The Moments Before

In our family, no Christmas season went by—at least when our four children were still children—without the obligatory group portrait of them in the holiday outfits their mom had created for them.

“The Moments Before” captures our four children on some long ago Christmas season evening, standing in age rank order, each wearing some matching—always matching—and vaguely Germanic (or is it Swiss?) looking outfit.

Some photographs and I think this is one of them, capture not a singular ‘decisive moment’, but rather a few decisive ‘moments’. Such photographs convey what happened in the moments just before or just after the camera’s shutter opened and closed. Eddie Adams’ infamous “Murder of a Vietcong by Saigon Police Chief” comes to mind. Such photographs are cortex videos—the video plays in the mind; the photograph is merely that video on Pause.

Traditional portraits, whether of an individual or of a group, usually are staged and capture only the moment of the shutter’s blink. What went on before or after that blink is rarely conveyed. But ‘The Moments Before’ isn’t a traditional portrait. This photograph is definitely not staged but it is not candid either; it is a cortex video of the staging process. When I press the mental Play button, I see our children respond to the threats of the stage director (Mom!) and momentarily get their act together. Then of course my mind’s eye sees the video’s closing scene—the perfect Christmas portrait of perfectly happy and perfectly behaved children.

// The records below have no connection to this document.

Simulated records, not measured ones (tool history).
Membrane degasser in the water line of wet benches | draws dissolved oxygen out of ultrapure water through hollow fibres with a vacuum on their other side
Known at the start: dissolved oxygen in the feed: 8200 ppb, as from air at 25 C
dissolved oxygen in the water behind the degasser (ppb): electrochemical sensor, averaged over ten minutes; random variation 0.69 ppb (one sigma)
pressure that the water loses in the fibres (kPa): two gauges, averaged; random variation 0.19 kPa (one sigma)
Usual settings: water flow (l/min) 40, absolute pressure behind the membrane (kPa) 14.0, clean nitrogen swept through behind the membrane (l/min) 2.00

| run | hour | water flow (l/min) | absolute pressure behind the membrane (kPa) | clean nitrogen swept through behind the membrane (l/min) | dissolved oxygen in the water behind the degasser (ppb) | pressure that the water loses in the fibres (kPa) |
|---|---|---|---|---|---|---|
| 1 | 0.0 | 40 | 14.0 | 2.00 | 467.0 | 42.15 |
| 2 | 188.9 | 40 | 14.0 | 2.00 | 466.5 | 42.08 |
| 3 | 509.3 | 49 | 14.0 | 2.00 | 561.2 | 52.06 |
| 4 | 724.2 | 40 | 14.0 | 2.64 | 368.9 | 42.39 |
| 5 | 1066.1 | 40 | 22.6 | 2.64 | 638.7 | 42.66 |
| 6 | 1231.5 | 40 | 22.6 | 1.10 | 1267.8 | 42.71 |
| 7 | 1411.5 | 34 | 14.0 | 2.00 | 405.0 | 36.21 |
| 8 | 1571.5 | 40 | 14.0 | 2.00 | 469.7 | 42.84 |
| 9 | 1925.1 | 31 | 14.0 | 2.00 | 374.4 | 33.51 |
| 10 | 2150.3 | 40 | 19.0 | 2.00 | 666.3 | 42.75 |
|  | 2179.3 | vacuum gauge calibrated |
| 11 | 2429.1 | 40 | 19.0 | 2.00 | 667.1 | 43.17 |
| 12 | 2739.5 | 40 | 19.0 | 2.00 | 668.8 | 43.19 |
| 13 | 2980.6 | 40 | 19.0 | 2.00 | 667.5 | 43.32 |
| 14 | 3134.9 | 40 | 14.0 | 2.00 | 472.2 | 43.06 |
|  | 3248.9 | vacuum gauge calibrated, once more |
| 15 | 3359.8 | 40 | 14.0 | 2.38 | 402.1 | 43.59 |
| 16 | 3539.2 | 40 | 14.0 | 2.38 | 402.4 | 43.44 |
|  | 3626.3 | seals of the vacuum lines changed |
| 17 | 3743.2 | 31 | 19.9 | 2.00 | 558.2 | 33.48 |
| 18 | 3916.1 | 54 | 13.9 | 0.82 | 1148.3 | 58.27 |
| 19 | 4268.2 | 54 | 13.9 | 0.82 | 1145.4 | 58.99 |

What compelled me to take this image? I can’t honestly recall. It might have been an impulsive act to capture a truth about our family. That is not to say that the image that followed—the traditional Christmas portrait of my four children smiling into the camera—was a complete falsehood. My kids were happy and they liked wearing the holiday outfits their mother created for them—at least I like to think so. But our traditional holiday portraits are not completely honest either. That perfect portrait—that one where every child has a nice smile, is looking at the camera, has hair the way mom combed it and hands in place rather than punching a sibling, is not a totally honest reflection of our young family life. In reality the process of getting to that split second of perfection was usually a little messy.

Was all of that going through my mind when I closed the shutter on “The Moments Before”? I doubt it, but who knows? Just as likely I thought it was a funny scene.

There is the oldest, Susan, looking askance at her ne’er do well brothers – always causing trouble those two. Sara asking Dad, “Why are you taking this picture?” Paul, clearly saying: “Who me? It wasn’t me, it was Scott”. And the youngest Scott, saying: “I wonder when I can go back to playing with the toy in my hand?” And of course, this photograph’s “punctum” for me, the hand of SHE WHO MUST BE OBEYED.

In any case there is no doubt why ‘The Moments Before’ is a “keeper” for my family. It evokes a laugh every time we get together for a family slide show. It is the slide show’s comic relief, the humorous reality break.